You can use the CREATE TABLE statement to create a table.
This topic describes how to create a non-partitioned table. For information about how to create and use a partitioned table, see Create a partitioned table.
Create a non-partitioned table
Creating a non-partitioned table means creating a table with only one partition.
Here is an example of creating a non-partitioned table:
obclient>CREATE TABLE table_name1(w_id int
, w_ytd decimal(12,2)
, w_tax decimal(4,4)
, w_name varchar(10)
, w_street_1 varchar(20)
, w_street_2 varchar(20)
, w_city varchar(20)
, w_state char(2)
, w_zip char(9)
, unique(w_name, w_city)
, primary key(w_id)
);
Query OK, 0 rows affected (0.09 sec)
obclient>CREATE TABLE table_name2 (c_w_id int NOT NULL
, c_d_id int NOT null
, c_id int NOT null
, c_discount decimal(4, 4)
, c_credit char(2)
, c_last varchar(16)
, c_first varchar(16)
, c_middle char(2)
, c_balance decimal(12, 2)
, c_ytd_payment decimal(12, 2)
, c_payment_cnt int
, c_credit_lim decimal(12, 2)
, c_street_1 varchar(20)
, c_street_2 varchar(20)
, c_city varchar(20)
, c_state char(2)
, c_zip char(9)
, c_phone char(16)
, c_since date
, c_delivery_cnt int
, c_data varchar(500)
, index icust(c_last, c_d_id, c_w_id, c_first, c_id)

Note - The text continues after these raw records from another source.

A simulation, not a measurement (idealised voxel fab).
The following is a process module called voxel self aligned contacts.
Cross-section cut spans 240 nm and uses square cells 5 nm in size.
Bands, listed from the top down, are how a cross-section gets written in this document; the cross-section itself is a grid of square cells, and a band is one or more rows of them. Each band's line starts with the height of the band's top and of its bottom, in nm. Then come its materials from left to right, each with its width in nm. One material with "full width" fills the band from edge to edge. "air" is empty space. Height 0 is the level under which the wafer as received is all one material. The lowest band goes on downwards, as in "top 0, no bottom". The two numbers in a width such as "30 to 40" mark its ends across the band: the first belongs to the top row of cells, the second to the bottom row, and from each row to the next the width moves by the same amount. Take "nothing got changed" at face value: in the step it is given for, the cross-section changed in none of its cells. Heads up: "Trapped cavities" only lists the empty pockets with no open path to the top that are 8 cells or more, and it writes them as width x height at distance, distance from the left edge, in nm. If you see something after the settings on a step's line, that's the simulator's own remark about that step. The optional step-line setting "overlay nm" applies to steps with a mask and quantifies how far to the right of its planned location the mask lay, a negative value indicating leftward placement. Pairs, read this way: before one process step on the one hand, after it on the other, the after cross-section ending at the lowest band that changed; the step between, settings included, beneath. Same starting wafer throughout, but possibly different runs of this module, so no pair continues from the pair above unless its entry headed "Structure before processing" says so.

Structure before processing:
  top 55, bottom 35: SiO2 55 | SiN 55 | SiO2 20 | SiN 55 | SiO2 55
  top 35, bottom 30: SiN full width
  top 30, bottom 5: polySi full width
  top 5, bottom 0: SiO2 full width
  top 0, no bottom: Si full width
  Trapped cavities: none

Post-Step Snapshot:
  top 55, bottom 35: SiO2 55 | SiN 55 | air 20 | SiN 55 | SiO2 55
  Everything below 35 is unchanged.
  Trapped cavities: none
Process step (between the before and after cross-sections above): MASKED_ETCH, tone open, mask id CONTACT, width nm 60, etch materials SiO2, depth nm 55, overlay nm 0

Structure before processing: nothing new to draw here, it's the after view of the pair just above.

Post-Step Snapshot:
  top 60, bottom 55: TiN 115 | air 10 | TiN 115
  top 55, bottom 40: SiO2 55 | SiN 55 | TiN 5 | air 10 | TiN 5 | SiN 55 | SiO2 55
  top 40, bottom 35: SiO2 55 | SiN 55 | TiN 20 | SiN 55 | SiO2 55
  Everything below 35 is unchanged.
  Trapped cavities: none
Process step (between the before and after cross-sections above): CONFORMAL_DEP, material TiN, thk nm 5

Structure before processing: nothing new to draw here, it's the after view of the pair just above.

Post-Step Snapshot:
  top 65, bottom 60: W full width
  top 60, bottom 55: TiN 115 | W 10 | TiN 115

, FOREIGN KEY (c_w_id) REFERENCES table_name1(w_id)
, primary key (c_w_id, c_d_id, c_id)
);
Query OK, 0 rows affected
In the example, two tables are created, and constraints are defined for the columns in the tables, including primary keys and foreign keys on different columns. For more information about primary keys and foreign keys, see Define the constraint type for a column.
When you create columns for a table, choose the correct data type. For more information about SQL data types, see Data types.
Note
To improve performance and facilitate later maintenance, we recommend that you define a primary key or a unique key for a table when you create it. If no suitable column can be used as the primary key, you can omit the primary key when you create the table. After the table is created, the system will automatically assign an auto-increment column as the hidden primary key for the table. For more information about auto-increment columns, see Define an auto-increment column.
Create a replicated table
A replicated table is a special type of table in OceanBase Database. You can read the latest modifications to data from any healthy replica of a replicated table. A replicated table is a good choice for users who have a low write frequency and high requirements for read latency and load balancing.
After you create a replicated table, a replica of the table is created on each OBServer node in the tenant where the table is created. One replica is selected as the leader to accept write requests, and the other replicas only accept read requests.
All replicas report their status to the leader, mainly the replay progress of each replica, which indicates the synchronization progress of data. Generally, the replay progress of a follower replica lags slightly behind that of the leader. If the lag does not exceed a threshold, the leader considers the replica to be healthy and can quickly replay the modifications on the leader. After the leader considers a replica to be healthy for a certain period of time, it grants a lease to the follower. In other words, the leader trusts the follower to remain healthy and provide strong-consistency read services for a certain period of time. During this trust period, the leader confirms the replay progress of the follower before committing each transaction on the replicated table. After the follower replays the modifications of the transaction, the leader reports to the user that the transaction is committed. At this point, the user can read the modifications of the transaction from the follower.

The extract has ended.